OH YEA! I forgot to insert the famous Eisenhower "silver dollar". Well that does not count. Why? Because I say so. I do not think that coin was ever intended for mass circulation.

So then there was the famous "golden dollar". It was way larger than a quarter, and a totally different color. But not enough of them were made. Clinton had a hand in this. I have my theories as to why, and they revolve around titty bars. Say you like to frequent such places. You know you have to tip the girls. So you have your stack of $1 bills. If a coin replaces the bill - what do you use as a tip? A coin? Where are you going to put that? Not the "coin slot" I hope. So you would have to use $2 bills or even $5 bills. That would get expensive 2 - 5 times faster.

So the mint did not make enough of the coins. Collectors snatched them up by the roll, and prevented them from making circulation. And then there were the people that would flat out refuse to accept them as change. They would get all hostile and think you were trying to rip them off somehow. So between the titty bar problem, the collectors, and the hostility of the public - the coin never took off.

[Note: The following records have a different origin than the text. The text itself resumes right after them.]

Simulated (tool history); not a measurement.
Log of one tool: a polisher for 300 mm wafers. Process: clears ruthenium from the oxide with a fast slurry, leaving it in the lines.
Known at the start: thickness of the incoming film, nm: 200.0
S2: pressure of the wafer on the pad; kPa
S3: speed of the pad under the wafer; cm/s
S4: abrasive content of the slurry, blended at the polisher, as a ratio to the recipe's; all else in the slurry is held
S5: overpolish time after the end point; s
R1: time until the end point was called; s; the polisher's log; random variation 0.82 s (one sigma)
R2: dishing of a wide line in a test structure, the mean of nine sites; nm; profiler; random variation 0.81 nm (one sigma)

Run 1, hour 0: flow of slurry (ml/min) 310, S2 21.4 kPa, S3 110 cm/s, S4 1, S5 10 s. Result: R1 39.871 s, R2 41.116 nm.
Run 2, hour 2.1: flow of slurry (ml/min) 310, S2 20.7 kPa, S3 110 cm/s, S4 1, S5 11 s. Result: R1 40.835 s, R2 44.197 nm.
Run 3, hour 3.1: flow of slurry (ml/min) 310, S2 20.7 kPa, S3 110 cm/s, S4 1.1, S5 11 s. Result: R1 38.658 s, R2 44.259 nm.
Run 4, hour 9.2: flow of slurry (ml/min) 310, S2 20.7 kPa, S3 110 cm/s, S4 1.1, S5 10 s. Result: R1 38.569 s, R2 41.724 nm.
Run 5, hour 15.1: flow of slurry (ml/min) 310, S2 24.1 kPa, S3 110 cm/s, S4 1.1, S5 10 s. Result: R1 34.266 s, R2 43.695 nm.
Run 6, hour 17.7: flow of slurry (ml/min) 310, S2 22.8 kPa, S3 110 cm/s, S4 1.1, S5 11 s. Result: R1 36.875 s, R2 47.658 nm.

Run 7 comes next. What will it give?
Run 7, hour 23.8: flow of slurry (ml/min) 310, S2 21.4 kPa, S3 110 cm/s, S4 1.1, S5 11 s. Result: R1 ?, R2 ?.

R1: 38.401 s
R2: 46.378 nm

But the mint hopes to correct all these problems, except for the booby bar issue - which I seem to be the only one who dares to acknowledge - with this new $1 coin. First off, a whole lot will be produced. This means that at least as many $1 bills will be collected by the FED and destroyed. So with fewer bills people will have to use the new coins. Also, the golden color scheme will remain - so there will be no confusing them with quarters. The mint is banking that the "limited edition" scam will cause people to want to collect the coins, driving up demand. And once you collect a few Millard Fillmores, you will start to spend the rest you get. This will place them in circulation, and the more in circulation the faster the public will accept them.

Now there are great reasons to dump the bill. First off, there is that creepy Masonic pyramid eyeball thing on the back. And there is the phrase "New World Order" or "A new order of the ages" written in Latin around the creepy pyramid thing (novus ordo seclorum). Creepy stuff man! What "new order" is that talking about? Maybe that 80s synth-pop band? Probably not.

Then there is the problem that dollar bills wear out fast. Check your wallet for singles. Chances are, they are all series 2002 or higher. Paper money wears out fast. The average life span for a dollar bill is about 18 months. Tens hold up for about the same amount of time. Five dollar bills hold up for about 15 months, twenties for about 2 years, and fifties and hundreds even longer.

Coins last at least 25 years. Or longer. Check your quarters on the nightstand. You will find coins much older than your paper money.

The mint prints tens of millions of notes per day. A good many of these are singles. The vast majority of this printing is done to replace worn out notes. So by replacing the most common note that has a short average life with a long life coin, we will save a lot of trees. Well not really. US Currency is printed on what is more like linen than paper. So we will save a lot of cotton. Or whatever. You get the idea.

With less paper needed daily by the mint, they will also need less ink. So the government will actually save a large amount of money - which can then be squandered somewhere else. I vote that it should go to me so I can promote the new coins!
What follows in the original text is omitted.